In the context of aircraft seating, comfort essentially means designing seats which can accommodate people of very different sizes and proportions, distributing their weight effectively and providing each passenger with the right balance of cushioning and support.
Comfort depends on ergonomics which is basically the science of designing products (in this case, seats) so that they facilitate the activities for which they are required.
The challenge of designing aircraft seats is that they need to be able to facilitate a wide range of different activities, such as eating and drinking, reading, watching in-flight entertainment, working and, in some cases sleeping.
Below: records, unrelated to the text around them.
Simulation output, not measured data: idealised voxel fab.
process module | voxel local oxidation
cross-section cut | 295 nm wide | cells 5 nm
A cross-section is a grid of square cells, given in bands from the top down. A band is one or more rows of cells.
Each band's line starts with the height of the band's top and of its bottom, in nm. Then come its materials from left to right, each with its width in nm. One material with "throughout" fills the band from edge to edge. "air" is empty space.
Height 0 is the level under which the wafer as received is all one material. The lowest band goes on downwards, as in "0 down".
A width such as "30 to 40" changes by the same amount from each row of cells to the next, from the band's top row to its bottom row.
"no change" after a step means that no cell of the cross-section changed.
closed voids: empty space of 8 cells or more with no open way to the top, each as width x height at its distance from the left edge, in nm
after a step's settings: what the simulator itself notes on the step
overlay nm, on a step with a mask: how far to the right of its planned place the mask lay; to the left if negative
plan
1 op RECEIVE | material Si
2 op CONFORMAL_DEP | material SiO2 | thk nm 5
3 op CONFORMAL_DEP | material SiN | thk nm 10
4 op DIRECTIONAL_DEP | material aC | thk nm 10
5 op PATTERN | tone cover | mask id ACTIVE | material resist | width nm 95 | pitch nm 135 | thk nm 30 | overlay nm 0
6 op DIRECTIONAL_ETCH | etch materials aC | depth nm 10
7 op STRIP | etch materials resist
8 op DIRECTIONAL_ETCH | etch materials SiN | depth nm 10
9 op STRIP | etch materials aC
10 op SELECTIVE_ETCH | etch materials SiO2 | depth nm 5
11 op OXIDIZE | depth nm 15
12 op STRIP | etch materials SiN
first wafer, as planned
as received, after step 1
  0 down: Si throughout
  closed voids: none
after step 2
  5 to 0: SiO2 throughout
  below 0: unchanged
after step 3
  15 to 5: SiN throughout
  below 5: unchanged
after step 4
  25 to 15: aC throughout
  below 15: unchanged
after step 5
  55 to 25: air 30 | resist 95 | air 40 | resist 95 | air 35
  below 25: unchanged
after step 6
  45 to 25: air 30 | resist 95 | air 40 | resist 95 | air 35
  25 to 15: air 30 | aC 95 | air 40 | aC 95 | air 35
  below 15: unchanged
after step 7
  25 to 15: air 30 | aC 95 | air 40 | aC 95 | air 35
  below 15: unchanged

Added to all of this, the aircraft seating should be of minimal weight and minimal dimensions.
The former is to improve fuel efficiency and the latter is both to be able to accommodate more passengers and to create more space to facilitate movement between seats, not just for the crew or for the convenience of passengers, but to exit in case of emergency.
Some airlines, especially budget ones, will make compromises on their seating in order to increase the efficiency of their operations.
Sometimes, these compromises may be barely noticed. For example, on short-haul flights, airlines may dispense with reclining seats on the logic that passengers are highly unlikely to want to sleep during them. Sometimes, however, they can be very visible indeed.
For example, certain aircraft seating has been designed to have a very upright position, which reduces legroom and hence increases the number of seats (and therefore passengers) who can be fitted onto a flight.
This may sound good in theory, but it’s hard to see how these seats could be used safely by the very old or young, pregnant women and/or people with certain disabilities. They would therefore, presumably, have to be used in combination with regular aircraft seating.
Sometimes, ergonomics and economics can be combined, such as in the innovation of “staggered seating”.
In this seating model, the middle seat (in a row of three) is set very slightly back from the window and aisle seats, thus creating a bit more room for the occupant without inconveniencing either the other passengers or the crew.
In an aircraft environment, nothing is random not even the colours and fabrics used on the seats. Most aircraft seats are blue because blue is associated with calm.
They are likely to be a darker blue in economy than in the premium classes as the seats in economy get more use and lighter colours show stains more easily.
Similarly, the fabrics used in economy are likely to prioritise durability whereas those used in the premium classes may be chosen for their elegance.
While much of the science of aircraft seating revolves around trying to balance comfort and economy, safety is always the prime consideration.
As such aircraft seating must always make it possible both for crew members to reach any passenger who needs assistance and for everyone to exit the plane quickly and safely if there is an emergency.